Percy the prize cock fathered the fiercest cocks in the world. Barry established “The Cock Ring,” cock-fighting amphitheatre in what was to become Rochdale town centre, around which sprung up hotels, public houses and bus stations. Percy remained alive beyond his years and remained the undefeated Cock of the North for decades to come until, in 1793, the mighty cock was beaten to death by a dairy maid for “entering her pantry” without her permission. Brave Barry Gristlenuts himself died from a ruptured anus in 1842.
Rochdale’s cock fighting tradition continues today and it remains the Cock Capital of the World. The secret of its continued success in the increasingly competitive world of cock-fighting is the strict diet of apples, shovels and shards of rare roman pottery.
“We are very proud of our cocks.”
Mayor of Rochdale, Barry Bumhole, on cocks.
Rochdale is part of the County of Lancashire and retains strong links with the County. It is part of the duchy and county palatine of Lancaster.
The Barry Rule
The local legend of Brave Barry Gristlenuts was so unanimously popular that the townsfolk of Rochdale enacted the Barry Rule of 1689, which proclaimed that all Rochdale-born folk were to be named Barry, in honour of Brave Barry. This rule had a brief interruption in 1841, when an outsider infiltrated the Rochdale education system and claimed that Brave Barry was actually called Yispodoles. A brief three-year long period of children being called Yispodoles ensued until the chief of the local guard, Barry Flid, routed out the infiltrator when it was brought to the attention of authorities that his name was Derek. By uncanny deduction, and after several months of deliberation, it was confirmed that he mustn’t have been born in Rochdale and his information might not be correct, despite the fact that he was a teacher. Derek was promptly hauled up to the town square and burned alive, along with the last three years worth of young Yispodoles’s.
“We are very proud of our Barry’s.”
Mayor of Rochdale, Barry Bumhole, on the name Barry.
Rochdale suffered an appalling decade of shame, locally referred to as The Decade of Shame, from 1963 to 1979. The Shame began when politician Lulu stated of the Rochdale townsfolk that they were “Living in the past.” This statement referred to Rochdale’s continued promotion of its cock-fighting heritage.
“We are not proud of living in the past.”
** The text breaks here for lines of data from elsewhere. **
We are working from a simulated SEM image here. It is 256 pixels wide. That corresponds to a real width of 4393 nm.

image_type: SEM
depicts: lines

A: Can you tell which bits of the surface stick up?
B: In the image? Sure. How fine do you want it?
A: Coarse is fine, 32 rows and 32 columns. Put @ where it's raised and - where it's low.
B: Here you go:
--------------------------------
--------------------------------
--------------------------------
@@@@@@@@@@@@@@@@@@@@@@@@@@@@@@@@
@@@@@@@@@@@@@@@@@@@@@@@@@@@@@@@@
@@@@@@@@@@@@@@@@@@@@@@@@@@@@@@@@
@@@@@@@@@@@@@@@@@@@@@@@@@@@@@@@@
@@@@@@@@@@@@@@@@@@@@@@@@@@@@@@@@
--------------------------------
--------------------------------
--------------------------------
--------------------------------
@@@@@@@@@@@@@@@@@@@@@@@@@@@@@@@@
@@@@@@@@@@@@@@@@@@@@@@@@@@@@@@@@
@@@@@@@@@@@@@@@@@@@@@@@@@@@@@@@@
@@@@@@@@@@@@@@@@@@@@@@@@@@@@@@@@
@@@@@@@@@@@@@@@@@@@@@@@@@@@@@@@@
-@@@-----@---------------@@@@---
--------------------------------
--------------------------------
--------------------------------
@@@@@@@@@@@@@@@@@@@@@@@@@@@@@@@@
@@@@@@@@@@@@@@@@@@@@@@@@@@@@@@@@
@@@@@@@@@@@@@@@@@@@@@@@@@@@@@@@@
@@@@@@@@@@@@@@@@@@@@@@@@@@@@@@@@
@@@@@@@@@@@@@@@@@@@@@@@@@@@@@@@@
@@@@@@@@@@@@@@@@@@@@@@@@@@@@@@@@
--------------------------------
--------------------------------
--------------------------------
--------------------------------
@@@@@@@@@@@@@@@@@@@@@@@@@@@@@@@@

Mayor of Rochdale, Barry Bumhole, on the past.
It was decided at a town meeting on 22nd February 1965, after two years of shame, that the town needed to achieve something new. The townsfolk gathered all of its greatest minds and set them to work on this discovery.
Wild celebrations were had on 22nd February 1970, when the people of Rochdale announced to the world that it had just invented a new food – cheese. Celebrations were quickly ceased and hushed up when they discovered that Albert Einstein had already invented cheese four years earlier.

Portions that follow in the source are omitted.